Why Infographics are Pure Media Curation

Robert Bruce: Let’s move onto number three. And this is something that we have done quite a bit of but we haven’t really talked about it a lot, and that is image marketing. What do you mean by this?

Brian Clark: In past shows we talked about how because of you complaining about my stock photos, I stumbled onto a combination of image and a quote, along with a certain black and white feel. It’s amazing. I mean the same piece of content gets shared four or five times more with the different image.

Robert Bruce: Is that still happening? Are you still seeing those results?

Brian Clark: Yeah, that’s still happening. And it really just depends on the topic. You know, my John Lydon image of this week has not been shared as much as the Albert Einstein from last week but I don’t care. I wanted to do the Lydon image and I’m having a great time with it. It’s still doing better than with no image or kind of a lame stock photo.

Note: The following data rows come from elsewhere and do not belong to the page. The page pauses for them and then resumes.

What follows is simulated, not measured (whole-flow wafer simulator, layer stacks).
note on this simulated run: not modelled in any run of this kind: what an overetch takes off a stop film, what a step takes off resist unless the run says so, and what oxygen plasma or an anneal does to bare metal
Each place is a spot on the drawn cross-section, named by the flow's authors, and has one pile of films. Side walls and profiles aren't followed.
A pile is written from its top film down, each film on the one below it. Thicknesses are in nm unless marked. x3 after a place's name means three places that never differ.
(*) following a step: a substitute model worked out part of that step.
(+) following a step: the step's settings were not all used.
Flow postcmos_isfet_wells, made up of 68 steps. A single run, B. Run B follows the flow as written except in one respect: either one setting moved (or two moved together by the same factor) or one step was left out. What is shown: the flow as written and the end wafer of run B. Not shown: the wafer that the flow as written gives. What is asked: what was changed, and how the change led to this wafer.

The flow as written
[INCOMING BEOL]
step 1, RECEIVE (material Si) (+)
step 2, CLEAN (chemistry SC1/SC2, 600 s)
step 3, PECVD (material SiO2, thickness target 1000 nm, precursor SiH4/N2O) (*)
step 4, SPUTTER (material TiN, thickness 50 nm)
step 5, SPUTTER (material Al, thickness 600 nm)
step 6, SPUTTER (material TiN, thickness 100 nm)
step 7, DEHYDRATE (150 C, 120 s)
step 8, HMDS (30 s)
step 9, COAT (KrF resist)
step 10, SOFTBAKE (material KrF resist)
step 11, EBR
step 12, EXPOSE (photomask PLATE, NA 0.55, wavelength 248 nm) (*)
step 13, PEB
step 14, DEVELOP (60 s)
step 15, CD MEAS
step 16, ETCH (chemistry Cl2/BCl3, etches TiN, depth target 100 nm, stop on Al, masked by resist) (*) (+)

This opens up a whole bunch of possibilities where the images that you are creating for your post are getting pinned on Pinterest, you can share them on Instagram and all sorts of stuff that I have never really done before. So in future episodes, I will be sharing with the audience how this is going. But one thing I have been thinking about all along is, that infographics are curation. They are a collection of reference sources. If you ever look at the bottom of an infographic, you’ll see all the links to the sources of the material.

Now as you are curating over time, you are going to start coming up with thematic bundles of content that will lend themselves to piecing them together in a visual form. So, you’ll definitely see me experimenting with putting infographics together. I’ve got a few ideas but if you hit the right infographic, it spreads like crazy. You get links back every time it’s put on another site. If you embed the code, like you do at the bottom, it’s amazing. It’s an amazing traffic strategy. It’s more cost intensive. I don’t expect anyone, including me, to just jump in and create an infographic, but like I said, doing the job provides you the material. You know what stuff is resonating with people and then you put something together that takes off.

I’m going to experiment on my dime, for you guys, to see what happens. So we’ll talk about it more in the future.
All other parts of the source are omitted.